Google’s $12.5 billion offer for Motorola Mobility was taken one step further with Motorola Mobility agreeing not to solicit other offers. Motorola Mobility has signed the terms of a merger agreement published today, which states that all employees and directors of the company as well as outside advisers and legal counsel have to stop any solicitation of other proposals as of Aug. 15. Despite this, the agreement states Motorola’s board has a fiduciary duty to consider any unsolicited superior proposal it may receive. The contract goes on to say that Google will pay Motorola Mobility $2.5 billion if the deal falls through, and Motorola Mobility will pay $375 million if it decides not to sell to Google.

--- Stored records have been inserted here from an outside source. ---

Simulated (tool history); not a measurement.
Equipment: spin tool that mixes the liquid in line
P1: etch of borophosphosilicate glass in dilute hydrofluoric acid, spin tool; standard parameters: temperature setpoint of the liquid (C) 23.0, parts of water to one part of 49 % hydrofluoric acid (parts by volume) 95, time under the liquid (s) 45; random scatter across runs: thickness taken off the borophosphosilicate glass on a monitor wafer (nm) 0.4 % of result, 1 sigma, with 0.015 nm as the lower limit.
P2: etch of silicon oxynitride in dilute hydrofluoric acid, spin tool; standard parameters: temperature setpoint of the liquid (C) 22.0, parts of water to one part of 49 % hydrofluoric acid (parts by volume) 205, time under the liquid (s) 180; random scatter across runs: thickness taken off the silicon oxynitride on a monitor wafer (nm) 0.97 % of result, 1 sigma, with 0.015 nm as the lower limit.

Google and Motorola have both stressed that the deal was approved unanimously by both companies’ boards of directors. However, not everyone is jumping for joy over the deal. Motorola Mobility and CEO Sanjay Jha were sued this week by shareholder John W. Keating.
“The offered consideration does not compensate shareholders for the company’s intrinsic value and stand-alone alternatives going forward, nor does it compensate shareholders for the company’s value as a strategic asset for Google,” Keating wrote in his complaint, filed in Cook County, Illinois Circuit Court. Keating is seeking class-action status and wants the deal to be rejected by regulatory authorities.
Google has insisted there won’t be a Moogle or Googorola, as Motorola will remain a separate company. They’ve also stated that Android will remain open, and Motorola won’t become the only Android dealer. Despite their assurances, there’s no doubt Android partners like Samsung and HTC are feeling nervous about the deal.
With the deal, Google gains not only a foot in the hardware business, but also Motorola’s vast patent portfolio. With more patents under their belt, Google hopes to strengthen the Android brand over rivals like Apple who are embroiled in patent-related lawsuits. Google stated it will, “enable us to better protect Android from anti-competitive threats from Microsoft, Apple and other companies.” As for whether Keating will have any effect on the deal, that’s for the courts to decide. We’ll keep you posted.